Significantly increasing the sweet spot of the racket without adding weight, to make it easier to hit the ball with the racket.
Tennis rackets were initially made of wood (ash tree, maple, cherry, bamboo, etc.), and later of steel and aluminum alloys, but in 1974 the first CFRP racket made of carbon fiber was released in the U.S. In Japan, Kawasaki Racket released the "Ambitious" comprising a wooden frame with TORAYCA® cured plate attached to it in 1975, and in 1976 the company introduced the first-ever 100% carbon racket called the "Ruler." Japanese manufacturers developed and released CFRP rackets one after another. CFRP rackets had such features as fast ball, good durability and high design adaptability, but they were expensive and also their light weight, which is the greatest advantage of the CFRP racket, did not benefit the users much and therefore CFRP rackets did not sell well.
In 1976, however, the U.S. manufacturer Prince introduced an oversized racket having a larger sweet spot and racket face, by making the most of CFRP's "light weight and high strength," and since the stylish racket proved the greater design flexibility of CFRP, the use of CFRP for tennis rackets increased dramatically. The so-called "Dekarake" oversized racket that fully utilized the features of CFRP had a large racket face of 110 in2 at the same weight, compared to the mainstream racket face of 70 in2. It became a much talked-about racket having a significantly larger sweet spot and offering greater ease of hitting the ball.

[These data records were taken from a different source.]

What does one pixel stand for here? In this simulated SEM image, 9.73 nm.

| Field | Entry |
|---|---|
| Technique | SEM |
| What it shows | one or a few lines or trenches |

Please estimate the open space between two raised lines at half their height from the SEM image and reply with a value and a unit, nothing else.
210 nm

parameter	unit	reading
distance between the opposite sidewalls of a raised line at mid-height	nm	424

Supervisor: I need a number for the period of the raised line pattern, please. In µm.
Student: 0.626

Thereafter, rackets whose frame was almost as twice as thick as that of a conventional racket and also more rigid, were introduced, and since the higher (harder) frame rigidity reduced the flexing after impact and allowed extra energy to be transmitted to the ball, the ball bounced stronger. Utilization of CFRP made this performance improvement possible without making the rackets heavier than before.